How big must an asteroid be to destroy civilisation?

IF A collision with an asteroid is going to finish us off, it will have to be
a lot larger than anyone thought, according to a controversial new study of the
impact that wiped out the dinosaurs.

Virtually everyone agrees that the asteroid that hit Chicxulub in Mexico 65
million years ago killed the dinosaurs, but how it did so is unclear. A
long-standing theory is that clouds of dust hung in the upper atmosphere for
months, blocking sunlight and stopping plants growing. But no one is sure that
this is really the reason, and finding out is critical for assessing the risk
asteroids pose to humanity.

Now geologist Kevin Pope of Geo Eco Arc Research in Aquasco, Maryland, is
claiming that dust can’t have been to blame. Only dust grains smaller than a
micrometre across stay suspended in the atmosphere, and Pope says that the
10-kilometre asteroid would not have created enough fine dust to have a global
effect.

Instead he thinks sulphur from the rocks vaporised by the impact may have
formed sulphate aerosols that blocked out the light. He says earlier
overestimates of dust levels mean that the hazards from an asteroid impact today
have been “greatly overstated”.

The Chicxulub impact spread debris across the globe, which settled to form a
layer averaging 3 millimetres thick—that’s a few trillion tonnes of
material. But having reviewed previous work on the subject, Pope says that more
than 99 per cent of the layer is made up of spherules—droplets that
condensed from vaporised rock. Only the remaining 1 per cent of the debris
consisted of rock pulverised directly into dust.

It’s still uncertain what the size distribution of that dust would have been,
but from studies of volcanic dust, Pope deduces that less that 1 per cent of it
consisted of particles smaller than 1 micrometre. That’s only 100 million
tonnes—about 10 times as much dust as was released by the 1991 eruption of
Mount Pinatubo, which had a barely measurable effect on global climate.

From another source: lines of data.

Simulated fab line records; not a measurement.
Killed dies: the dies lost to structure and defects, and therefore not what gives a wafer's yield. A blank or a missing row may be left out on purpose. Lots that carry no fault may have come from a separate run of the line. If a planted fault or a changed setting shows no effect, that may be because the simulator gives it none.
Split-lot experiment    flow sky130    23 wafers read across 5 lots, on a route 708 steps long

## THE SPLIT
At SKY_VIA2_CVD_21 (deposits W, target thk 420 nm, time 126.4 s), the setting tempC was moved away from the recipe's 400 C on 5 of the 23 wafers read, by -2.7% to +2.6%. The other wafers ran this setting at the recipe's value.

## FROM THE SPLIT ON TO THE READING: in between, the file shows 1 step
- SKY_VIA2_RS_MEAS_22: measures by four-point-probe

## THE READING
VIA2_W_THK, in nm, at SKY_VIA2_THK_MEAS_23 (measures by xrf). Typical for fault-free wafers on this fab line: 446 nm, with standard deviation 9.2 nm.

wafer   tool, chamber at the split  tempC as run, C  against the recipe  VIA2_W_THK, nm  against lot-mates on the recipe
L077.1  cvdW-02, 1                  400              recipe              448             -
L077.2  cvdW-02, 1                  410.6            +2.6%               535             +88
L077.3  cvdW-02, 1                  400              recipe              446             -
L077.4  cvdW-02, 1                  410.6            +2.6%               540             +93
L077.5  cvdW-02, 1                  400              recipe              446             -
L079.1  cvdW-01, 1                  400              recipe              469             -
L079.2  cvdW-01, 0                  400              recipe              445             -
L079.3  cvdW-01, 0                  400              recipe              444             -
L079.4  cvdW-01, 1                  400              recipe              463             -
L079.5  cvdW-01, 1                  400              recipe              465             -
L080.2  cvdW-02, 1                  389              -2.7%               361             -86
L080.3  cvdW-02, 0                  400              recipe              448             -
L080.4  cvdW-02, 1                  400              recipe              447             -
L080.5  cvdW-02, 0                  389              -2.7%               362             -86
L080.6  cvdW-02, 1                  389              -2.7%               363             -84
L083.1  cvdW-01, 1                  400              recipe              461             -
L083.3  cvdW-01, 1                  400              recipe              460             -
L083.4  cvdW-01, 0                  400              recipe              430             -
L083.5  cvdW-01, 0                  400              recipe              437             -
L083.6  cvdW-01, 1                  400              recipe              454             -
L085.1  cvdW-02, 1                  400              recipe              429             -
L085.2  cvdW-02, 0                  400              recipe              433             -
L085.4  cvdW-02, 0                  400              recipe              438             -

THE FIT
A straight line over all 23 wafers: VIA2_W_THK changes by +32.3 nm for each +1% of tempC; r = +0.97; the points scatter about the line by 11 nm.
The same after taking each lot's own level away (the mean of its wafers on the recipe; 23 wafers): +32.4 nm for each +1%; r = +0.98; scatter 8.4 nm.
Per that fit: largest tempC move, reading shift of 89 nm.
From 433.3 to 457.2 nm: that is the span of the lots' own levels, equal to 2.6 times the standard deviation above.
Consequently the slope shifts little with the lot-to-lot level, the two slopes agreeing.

But other researchers aren’t convinced that the impact produced so little
dust. Jan Smit of the Free University in Amsterdam points out that volcanic dust
isn’t formed in the same way as impact dust, so the particle sizes wouldn’t
necessarily be the same. He says his studies of iridium in the impact layer
suggest that at least half of it is in particles smaller than 0.1
micrometres.

Even if Pope is right, we can’t rest easy just yet. “Other things will get
you,” says Brian Toon, an atmospheric scientist from the University of Colorado
in Boulder. He believes the effects of an asteroid impact would be
apocalyptic—filling the entire sky with fiery meteors as the debris rained
back down onto the atmosphere. “Everything on the surface is going to catch
fire,” he predicts.

But despite all the debate, much still depends on guesswork. “We know so
little about impacts,” says theoretical geophysicist Jay Melosh of the
University of Arizona. “The uncertainties are at least a factor of five.”